Rust Memory Layout Under the Hood

25th Feb 2026
3 min read
Tags:
rust,
systems-programming,
performance,
memory

Rust Memory Management Cheat Sheet

Every Rust struct you write is a memory layout decision.

The kind of thing I wish I had a clear reference for when I was staring at perf output wondering why my “simple” struct was blowing cache lines. So I made one.

Most engineers never think about it. But the compiler does.

Struct Field Reordering

Take a struct with fields: u8, u64, i8, i64, i32.

In C with #[repr(C)], that’s 36 bytes. Padding scattered between fields because the compiler must preserve your field order.

In Rust? 24 bytes. Same fields. The compiler reordered them — largest alignment first, packing b:u64 and d:i64 together, then e:i32, then the small types. 33% smaller. And it’s not just about size — putting those two 64-bit fields adjacent enables SIMD vectorization. movdqu + paddq processing 2×64bit in parallel. That reordering is doing more work than most “optimizations” people spend days on.

This is the kind of thing that compounds.

Vec<T> Layout

Vec<T> is 24 bytes on the stack — pointer, capacity, length — pointing to a contiguous heap buffer. 8 elements of i64 = 64 bytes = exactly one cache line. The compiler can generate vectorized code paths when your data aligns to cache lines. Your data layout is literally shaping the assembly.

String vs &str

&str is a 16-byte fat pointer — just borrowing UTF-8 data. String is 24 bytes — same as Vec because it wraps Vec<u8>. Know when you need ownership vs borrowing and you stop allocating for no reason.
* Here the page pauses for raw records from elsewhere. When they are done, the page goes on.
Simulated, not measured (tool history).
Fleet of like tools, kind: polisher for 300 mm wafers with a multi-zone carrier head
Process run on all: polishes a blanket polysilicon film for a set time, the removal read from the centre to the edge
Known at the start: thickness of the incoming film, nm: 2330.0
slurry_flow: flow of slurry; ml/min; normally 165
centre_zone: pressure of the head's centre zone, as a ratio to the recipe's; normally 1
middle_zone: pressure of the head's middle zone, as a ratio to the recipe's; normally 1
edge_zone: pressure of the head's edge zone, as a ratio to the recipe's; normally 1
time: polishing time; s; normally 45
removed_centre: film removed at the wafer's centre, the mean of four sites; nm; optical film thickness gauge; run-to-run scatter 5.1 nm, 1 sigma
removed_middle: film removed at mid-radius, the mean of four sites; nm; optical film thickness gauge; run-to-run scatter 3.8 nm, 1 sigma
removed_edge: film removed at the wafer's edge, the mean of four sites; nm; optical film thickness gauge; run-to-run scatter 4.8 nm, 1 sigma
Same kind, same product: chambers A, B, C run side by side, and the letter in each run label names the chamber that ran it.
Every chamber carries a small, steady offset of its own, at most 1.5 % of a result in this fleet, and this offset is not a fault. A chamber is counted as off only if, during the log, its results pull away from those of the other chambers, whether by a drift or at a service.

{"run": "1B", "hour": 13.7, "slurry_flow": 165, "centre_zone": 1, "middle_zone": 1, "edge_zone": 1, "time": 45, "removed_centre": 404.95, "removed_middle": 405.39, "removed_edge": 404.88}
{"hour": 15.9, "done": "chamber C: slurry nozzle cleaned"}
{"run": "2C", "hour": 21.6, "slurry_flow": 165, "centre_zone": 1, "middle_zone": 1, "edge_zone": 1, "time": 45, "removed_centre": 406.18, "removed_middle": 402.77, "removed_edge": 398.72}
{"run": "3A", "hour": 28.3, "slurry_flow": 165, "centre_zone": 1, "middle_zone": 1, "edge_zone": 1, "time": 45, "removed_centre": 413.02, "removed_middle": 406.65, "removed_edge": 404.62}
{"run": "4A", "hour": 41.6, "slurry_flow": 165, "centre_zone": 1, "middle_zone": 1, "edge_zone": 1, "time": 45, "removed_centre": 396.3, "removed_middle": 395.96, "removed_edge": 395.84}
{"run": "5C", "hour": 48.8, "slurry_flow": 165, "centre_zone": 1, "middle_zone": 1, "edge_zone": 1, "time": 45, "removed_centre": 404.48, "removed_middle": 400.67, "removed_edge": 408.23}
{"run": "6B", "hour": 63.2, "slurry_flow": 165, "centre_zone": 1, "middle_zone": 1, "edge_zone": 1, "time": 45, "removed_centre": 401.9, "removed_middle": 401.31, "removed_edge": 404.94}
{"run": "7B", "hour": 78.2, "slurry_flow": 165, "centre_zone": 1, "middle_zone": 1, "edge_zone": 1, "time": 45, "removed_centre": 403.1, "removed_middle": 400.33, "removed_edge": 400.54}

The Two-Tier Allocation Problem

Vec<String> is where it gets expensive. Two-tier heap allocation — 1 allocation for the Vec’s buffer of String structs, then N separate allocations for each String’s contents. N+1 allocations total. N+1 deallocations on drop. This is why Vec<&str> exists and why arena allocators matter.

Dynamic Dispatch

dyn Trait — every trait object is a 16-byte fat pointer: data pointer + vtable pointer. That vtable holds drop, size, align, then your methods at known offsets. Every method call is jmp [vtable + offset]. No inlining. No devirtualization. You’re trading static dispatch performance for runtime flexibility, and that’s fine — as long as it’s a conscious choice.

None of this is hidden knowledge. It’s all in the compiler output if you look. But I got tired of reconstructing it every time, so I made the visual cheat sheet above that maps out the actual byte-level layouts — alignment rules, field reordering, Vec/String internals, smart pointers, vtable dispatch, and the two-tier allocation pattern.